Flash forward to December ’98. Our family had just spent Christmas with dad and his wife. He didn’t seem to be himself. Dad could fill room with his personality and his laugh. He loved his kids. He loved his grandkids, but that Christmas he was very somber. I didn’t know it at the time, but dad was severely depressed. He was not doing well in the car business. The young up and coming salesman were beating up the sixty-two year old veteran of the automobile industry and he was tired, tired of the fight to make a buck, tired of his broken second marriage and exhausted from his addiciton.
I drove up the driveway on January 3rd, 1999 and something kinda settled on me as I got out of the car. Looking back, I believe it was the Lord preparing me for what I was about to hear. I walked in the door of my house and my wife was waiting for me, but not with the usual smile and a kiss. I could hear my twelve year old son crying in the back bedroom. Michelle told me to sit down. She just got off the phone with my stepmom; dad had died yesterday. I dropped my head and began to cry. I asked her after a moment, “How did it happen?” “He took his own life.” My knees gave out and I dropped to the floor and cried so hard I could not contain myself. I was angry and sad at the same time. I could here the rest of my kids crying, scared of seeing daddy like this. My mind flashed back to that morning in ’74 when mom told me dad was leaving us, and now he had left us again.
Theres so much more to the story that this blog won’t allow for, and a lot has happened in the last seventeen years since dad’s death. But I will tell you this, I forgive my dad for leaving us, both times. Because of my trust in Christ, because of my hope in God’s redemptive work though the cross of Christ I am able to keep living. I’m able to keep the pursuit of being a godly husband, of being a father to my kids and to keep pointing them back to Christ. I’m able to process my sadness when I miss him so deeply. His mistakes are a lesson to me on what not to do, and how not to live. I thank God for my dad. There are so many life events that he has missed out upon; watching all his kids become God fearing adults, his grandkids growing up and learning to chase after the heart of God, and missing the joy of his great grands.
It is my hope for you fathers reading this that your Father’s day was blessed. But more importantly, I hope that you have found your purpose, your healing and your salvation in Christ. There is a great worship album that I have been soaking upon, “here as in Heaven by elevation Worship. Here’s one of the life-giving songs for you to soak upon: https://m.youtube.com/watch?v=rYQ5yXCc_CA
I can tell you that whatever good you may see in me, any success that I may have in my family, is only because I have had to spend many a moment over the last 30 plus years at the altar of Jesus. In Him, I have found healing to my broken heart. In Him, I have found the strength to take on a new day when my heart is just not in it. In Him I have found courage to face my fears: fears of failing as a husband, a father, a man after His heart, that He won’t forgive me of my repeated sins. My dads errors, his failings have pushed me closer to the cross. I fail daily. In my heart and my mind I fall short of Him and His will for me…but I also swim in the ocean of His grace and forgiveness.

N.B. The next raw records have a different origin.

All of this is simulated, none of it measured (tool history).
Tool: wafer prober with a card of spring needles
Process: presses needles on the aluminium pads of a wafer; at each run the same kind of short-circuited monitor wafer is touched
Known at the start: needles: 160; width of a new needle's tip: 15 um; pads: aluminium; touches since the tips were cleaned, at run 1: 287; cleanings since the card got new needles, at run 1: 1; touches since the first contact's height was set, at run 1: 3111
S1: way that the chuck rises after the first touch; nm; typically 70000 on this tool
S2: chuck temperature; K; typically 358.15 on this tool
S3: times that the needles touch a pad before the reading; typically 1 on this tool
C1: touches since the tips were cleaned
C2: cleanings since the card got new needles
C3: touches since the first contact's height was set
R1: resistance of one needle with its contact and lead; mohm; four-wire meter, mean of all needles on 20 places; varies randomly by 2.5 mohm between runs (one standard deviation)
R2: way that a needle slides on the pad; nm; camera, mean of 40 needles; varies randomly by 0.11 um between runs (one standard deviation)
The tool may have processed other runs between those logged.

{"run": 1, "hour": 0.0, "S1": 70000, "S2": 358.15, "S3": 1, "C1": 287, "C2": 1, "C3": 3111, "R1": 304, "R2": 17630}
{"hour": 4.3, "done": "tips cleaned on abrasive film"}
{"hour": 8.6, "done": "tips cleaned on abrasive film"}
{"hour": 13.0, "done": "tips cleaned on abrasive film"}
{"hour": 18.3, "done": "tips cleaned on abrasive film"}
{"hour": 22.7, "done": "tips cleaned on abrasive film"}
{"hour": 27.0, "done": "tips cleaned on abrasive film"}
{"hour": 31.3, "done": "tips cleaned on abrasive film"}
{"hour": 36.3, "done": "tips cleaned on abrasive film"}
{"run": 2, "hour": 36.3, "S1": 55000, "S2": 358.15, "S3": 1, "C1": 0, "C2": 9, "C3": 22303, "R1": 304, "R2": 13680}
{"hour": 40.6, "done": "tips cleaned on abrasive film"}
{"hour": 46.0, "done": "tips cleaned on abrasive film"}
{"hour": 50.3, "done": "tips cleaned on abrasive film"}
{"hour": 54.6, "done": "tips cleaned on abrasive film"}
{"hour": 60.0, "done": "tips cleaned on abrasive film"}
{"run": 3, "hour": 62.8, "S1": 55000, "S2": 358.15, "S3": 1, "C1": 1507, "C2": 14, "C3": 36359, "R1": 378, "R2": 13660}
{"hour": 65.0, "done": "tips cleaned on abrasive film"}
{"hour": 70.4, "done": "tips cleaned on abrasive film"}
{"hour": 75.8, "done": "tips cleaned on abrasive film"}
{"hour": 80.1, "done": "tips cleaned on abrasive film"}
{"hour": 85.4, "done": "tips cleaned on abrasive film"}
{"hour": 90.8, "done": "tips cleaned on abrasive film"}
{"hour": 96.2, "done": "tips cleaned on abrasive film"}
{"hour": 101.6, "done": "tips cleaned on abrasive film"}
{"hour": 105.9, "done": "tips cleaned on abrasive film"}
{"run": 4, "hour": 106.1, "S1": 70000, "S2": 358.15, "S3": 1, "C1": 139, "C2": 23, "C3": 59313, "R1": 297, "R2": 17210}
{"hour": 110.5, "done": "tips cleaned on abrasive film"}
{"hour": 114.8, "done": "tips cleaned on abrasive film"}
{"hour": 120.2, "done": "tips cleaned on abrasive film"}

The word of God is filled with a history of broken men who have been used to accomplish His purpose, and His purpose continues today. Are you men, part of His purpose, or are you hamstrung by some sin that the enemy has convinced you to live with? My God tells us to throw it aside and run! “…let us lay aside every weight, and the sin which so easily ensnares us, and let us run with endurance the race that is set before us, looking unto Jesus, the author and finisher of our faith, who for the joy that was set before Him endured the cross, despising the shame, and has sat down at the right hand of the throne of God.” Hebrews 12.
I love my dad. I hope and pray that somehow, he found Jesus before he took his last breath in that lonely hotel room. I trust my sovereign Father in heaven to make that call. For you and me, who are still breathing, we need to keep running. Run my brothers. Run to Jesus. Run to your victory. Run to your healing. Run to your Savior and settle for nothing less, than all of Him. Peace friends.